You would have to go back to 1994, when Jack Charlton’s footballers came to the World Cup, to find a match as anticipated among the diaspora. Every Irish pub in Brighton and Dorchester and Southie and downtown was bursting.

But this was different. It was more than sport. It was about pride. It was about having something back home to talk about that didn’t make you feel like jumping out the window. If Charlton’s squad peaked when the Celtic Tiger was a cub, Declan Kidney’s boys were stepping on to the pitch in Cardiff when the cat was dead and gone, in the grave with romantic Ireland.

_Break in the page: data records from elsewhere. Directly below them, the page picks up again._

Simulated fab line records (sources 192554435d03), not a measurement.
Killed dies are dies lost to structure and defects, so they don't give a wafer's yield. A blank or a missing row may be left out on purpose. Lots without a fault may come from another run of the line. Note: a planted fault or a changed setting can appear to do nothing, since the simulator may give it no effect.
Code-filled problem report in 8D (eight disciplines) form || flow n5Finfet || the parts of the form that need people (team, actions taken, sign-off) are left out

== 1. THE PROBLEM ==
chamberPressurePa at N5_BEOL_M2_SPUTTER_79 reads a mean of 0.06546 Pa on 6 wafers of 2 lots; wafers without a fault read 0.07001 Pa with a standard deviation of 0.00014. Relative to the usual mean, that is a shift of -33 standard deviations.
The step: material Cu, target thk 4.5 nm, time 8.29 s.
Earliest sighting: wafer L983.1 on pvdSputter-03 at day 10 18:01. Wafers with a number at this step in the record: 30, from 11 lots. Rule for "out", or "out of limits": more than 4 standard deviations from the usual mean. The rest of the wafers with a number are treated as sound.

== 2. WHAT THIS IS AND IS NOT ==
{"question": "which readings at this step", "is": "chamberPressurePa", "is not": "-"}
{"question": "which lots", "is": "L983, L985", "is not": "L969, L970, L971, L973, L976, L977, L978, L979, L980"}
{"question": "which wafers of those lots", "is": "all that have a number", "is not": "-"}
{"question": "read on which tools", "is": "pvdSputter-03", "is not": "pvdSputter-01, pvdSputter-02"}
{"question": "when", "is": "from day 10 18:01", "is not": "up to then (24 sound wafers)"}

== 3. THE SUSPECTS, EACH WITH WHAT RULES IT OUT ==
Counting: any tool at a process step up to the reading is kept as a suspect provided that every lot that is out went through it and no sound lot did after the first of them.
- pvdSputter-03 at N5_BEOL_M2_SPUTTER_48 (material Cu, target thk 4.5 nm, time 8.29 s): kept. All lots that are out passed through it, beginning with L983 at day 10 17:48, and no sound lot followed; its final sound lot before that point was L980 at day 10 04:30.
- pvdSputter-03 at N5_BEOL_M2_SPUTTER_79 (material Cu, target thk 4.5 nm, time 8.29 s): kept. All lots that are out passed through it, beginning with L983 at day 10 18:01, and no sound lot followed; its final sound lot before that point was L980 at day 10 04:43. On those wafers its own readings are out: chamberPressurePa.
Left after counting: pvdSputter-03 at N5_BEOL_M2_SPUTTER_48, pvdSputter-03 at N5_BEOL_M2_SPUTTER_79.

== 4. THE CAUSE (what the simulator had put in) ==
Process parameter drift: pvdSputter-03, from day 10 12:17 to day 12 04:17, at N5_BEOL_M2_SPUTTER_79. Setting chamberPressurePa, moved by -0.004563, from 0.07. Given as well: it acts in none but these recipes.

“We need this,” Tom O’Brien said, two weeks after a business trip to Dublin, where everyone he met was more disconsolate than he could remember.

It was strangely quiet early. No one sang Ireland’s Call. Everybody tittered at the sight of President Mary McAleese standing next to Prince William. Somebody suggested Princess Anne had borrowed Bono’s glasses. Unlike the crowd, the jokes were thin. People were nervous.

When O’Gara’s first penalty kick hooked left, there was a groan so deep you would have thought he missed on purpose. At the half, everybody was counting the points Ireland should have scored. But O’Driscoll brought them back, as he does all the time. At the Green Briar, in BOD they trust.

Two quick tries and Emmett Dunne, a young man whose accent announces he’s from Laois before he does, was ahead of himself. “We will not lose,” he said. His Zimbabwean pal, Rufaro Gomwe, nodded.

There was a lull and Tom O’Brien said, in a voice that was the opposite of a stage whisper, “Wales cannot score a try against this team.” No one responded to the jinx.

O’Gara’s drop, a thing of great beauty, almost straight up to avoid the block, took forever to come down but even before it did the Green Briar erupted.

In the 78th minute, Tom O’Brien started singing The Fields of Athenry, which, again, was almost inviting disaster. A few souls joined in. Most did not.

“Wales will not score,” Tom O’Brien said. For once in his life, he was right.

When Stephen Jones’s final effort fell short, Peter Best, a Portstewart man, hoisted his two-year-old daughter Tara in the air and hugged her tightly.

Tara Best had sat there through the boisterous scrum that was the Green Briar, all dark curls, mocha skin and almond eyes, a child of mixed cultures that were at this moment one culture, trying to make sense of the mad Irish who surrounded her. When the final whistle blew and her daddy hugged her, Tara Best smiled and she understood as well as any man, as any Irish person; and then she said one word and only one word and the word she said was: “Yes!”

In Sydney all the Irish pubs were packed. After the win Irish fans spilled on to the streets and held up the traffic doing line-outs and scrums. One young Irish visitor said police and bouncers hadn’t a clue what was going on and were confused – they had thought Paddy’s Day was over.